It's 1932. You need to find a way to get from New York to Los Angeles in a timely fashion without totally breaking the bank. What do you do? Fly American Airways Inc of course. A "coast-to-coast" ticket - that includes an initial train ride to Cleveland or Columbus - costs $155. Long, comfortable seats, a "delicious dinner" and refreshments await you.
Fast forward 76 years and a one-way New York-Los Angeles flight on American Airlines, with a little dexterity, can be purchased for as low as - drum roll please - $146 if booked far enough in advance.
So how can airline ticket prices not have changed in nearly 80 years when the price of everything else has? That's the rather astute question posed by American Airlines' pilots union, the Allied Pilots Association (APA), in its latest private message to membership.

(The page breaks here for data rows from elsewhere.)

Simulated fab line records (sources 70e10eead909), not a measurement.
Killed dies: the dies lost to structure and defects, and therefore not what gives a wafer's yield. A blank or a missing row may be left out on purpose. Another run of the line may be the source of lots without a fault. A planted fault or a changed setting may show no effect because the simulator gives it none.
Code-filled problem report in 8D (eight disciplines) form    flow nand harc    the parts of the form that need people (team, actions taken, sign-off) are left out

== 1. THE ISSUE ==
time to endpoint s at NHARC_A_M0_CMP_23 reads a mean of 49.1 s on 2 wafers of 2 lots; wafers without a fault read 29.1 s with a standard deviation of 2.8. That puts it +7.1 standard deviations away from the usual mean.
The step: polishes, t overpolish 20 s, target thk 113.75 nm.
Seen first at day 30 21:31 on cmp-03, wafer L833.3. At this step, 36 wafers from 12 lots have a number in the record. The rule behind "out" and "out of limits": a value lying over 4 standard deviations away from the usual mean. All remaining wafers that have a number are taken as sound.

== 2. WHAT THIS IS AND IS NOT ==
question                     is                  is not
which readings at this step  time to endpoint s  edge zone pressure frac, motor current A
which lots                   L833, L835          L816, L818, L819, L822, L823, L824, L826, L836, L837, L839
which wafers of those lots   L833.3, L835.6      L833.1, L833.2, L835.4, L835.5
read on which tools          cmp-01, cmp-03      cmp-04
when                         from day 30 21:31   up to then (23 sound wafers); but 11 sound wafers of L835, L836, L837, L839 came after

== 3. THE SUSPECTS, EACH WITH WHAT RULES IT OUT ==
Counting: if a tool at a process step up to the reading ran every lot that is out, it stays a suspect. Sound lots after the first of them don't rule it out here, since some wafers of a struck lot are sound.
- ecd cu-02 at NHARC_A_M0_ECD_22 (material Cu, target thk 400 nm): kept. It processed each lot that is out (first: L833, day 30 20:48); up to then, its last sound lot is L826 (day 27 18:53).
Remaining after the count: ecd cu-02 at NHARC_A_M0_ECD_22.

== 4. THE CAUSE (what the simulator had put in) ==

Using the government's inflation calculator, $100 in 1932 would be an equivalent of $1,597 today, notes the APA, which is calling to task management's claim that the price of oil is to blame for the industry's current woes.
"Even former AMR CEO Robert Crandall has recognized this flaw by airline managements. Since this past spring, Crandall has appeared on numerous cable news programs and print interviews pointing out that airlines struggled when oil was $20 a barrel, $50 a barrel and now at more than $120 per barrel," says the APA.
"He recognizes that the problem isn't fuel costs, or labour costs, or any other cost - it's the continuing devaluation of ticket prices as the price of everything else increases."
That's why the APA insists it has "drawn a line in the sand" with its latest contract proposal. And it ain't budging. Theirs might just be the ticket to ride.